VERMONT LAW PERTAINING TO NATIONAL GUARD SERVICE

By Captain Samuel F. Wright, JAGC, USN (Ret.)[1]

And Austin M. Giesel[2]

Q: I am a Staff Sergeant in the Vermont Army National Guard. I recently joined the Reserve Officers Association (ROA), after you amended your constitution to make noncommissioned officers eligible for membership. I have found your “Law Review” articles[3] about the Uniformed Services Employment and Reemployment Rights Act (USERRA) and other laws to be very valuable to me and my National Guard colleagues in understanding, asserting, and enforcing our rights with respect to our civilian employers, concerning our National Guard service and the absences from our civilian jobs that are necessitated by that service.

As a traditional National Guard member, I participate in at least one weekend of “drills” per month and two weeks of annual training per year. I understand that, as you explained in Law Review 13099 (July 2013), this is not my father’s National Guard. My “weekend drills” are not always limited to Saturdays and Sundays and my annual training is not limited to two weeks once per year. I know Daniel Brown, the Vermont Army National Guard Sergeant you discussed in Law Review 0936 (August 2009). Like Daniel Brown, I was involuntarily called to active duty and deployed to Afghanistan for many months in 2009-10.

I work for a city government in Vermont. The city reemployed me when I returned from Afghanistan in 2010, but the city attorney insisted that this was by grace and that the city had no legal obligation to do so. The city attorney insists that my right to time off for military training and service, even without pay, is limited to 15 days per year, and that anything beyond that is at the discretion of the Mayor. The city attorney referred to “21 V.S.A. 491” but I do not even know what that means. Is the city attorney correct that I have no right to time off from my civilian job, even without pay, beyond 15 days per year?[4]

A: No. The city attorney is wrong. Under USERRA, a federal law that trumps conflicting state law, you have the right to time off (without pay) for voluntary or involuntary military training and service without any limit except USERRA’s five-year limit, and there are nine exemptions from that limit.[5]

The city attorney is citing title 21 of Vermont Statutes Annotated (V.S.A.), section 491, which provides as follows:

(a) Any duly qualified member of the reserve components ofthearmed forces,[6] of the ready reserve, or an organized unit of the national guard shall upon request be entitled to leaves of absence for a total of 15 days in any calendar year for the purpose of engaging in military drill, training, or other temporary duty under military authority. A leave of absenceshall be with or without pay as determined by the employer. Upon completion of the military drill, training, or other temporary duty under military authority, a permanent employee shall be reinstated in that position with the same status, pay, and seniority, including seniority that accrued during the period of absence.

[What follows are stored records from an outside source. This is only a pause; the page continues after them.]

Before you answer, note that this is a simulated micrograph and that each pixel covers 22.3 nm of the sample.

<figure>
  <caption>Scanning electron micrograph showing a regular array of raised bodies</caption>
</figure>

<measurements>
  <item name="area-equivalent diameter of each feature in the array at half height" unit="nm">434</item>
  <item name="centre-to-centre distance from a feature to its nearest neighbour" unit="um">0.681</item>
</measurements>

(b) A member of or an applicant for membership in the national guard in either federal or state status as defined in 20 V.S.A. §§ 366, 601, or 602, shall not be denied initial employment, reemployment, retention of employment, promotion, or any benefit of employment by an employer on the basis of membership, application for membership, performance of service, application for service, or obligation to serve.

21 V.S.A. 491 (emphasis supplied).

Also pertinent is section 492(b), which provides:

(b) Any person who is absent from employment necessitated by service in the National Guard as permitted under section 491 of this title shall be entitled to the reemployment rights and benefits provided in 38 United States Code §§ 4312-4318.

21 V.S.A. 492(b) (emphasis supplied).

Sections 491 and 492(b) are largely irrelevant because the rights these sections confer are substantially less generous than the rights that you and other service members enjoy under USERRA. The federal law is a floor and not a ceiling on your rights as a member of a reserve component of the armed forces. Section 4302 of USERRA provides:

(a) Nothing in this chapter shall supersede, nullify or diminish any Federal or State law (including any local law or ordinance), contract, agreement, policy, plan, practice, or other matter that establishes a right or benefit that is more beneficial to, or is in addition to, a right or benefit provided for such person in this chapter.
(b) This chapter supersedes any State law (including any local law or ordinance), contract, agreement, policy, plan, practice, or other matter that reduces, limits, or eliminates in any manner any right or benefitprovided by this chapter, including the establishment of additional prerequisites to the exercise of any such right or the receipt of any such benefit.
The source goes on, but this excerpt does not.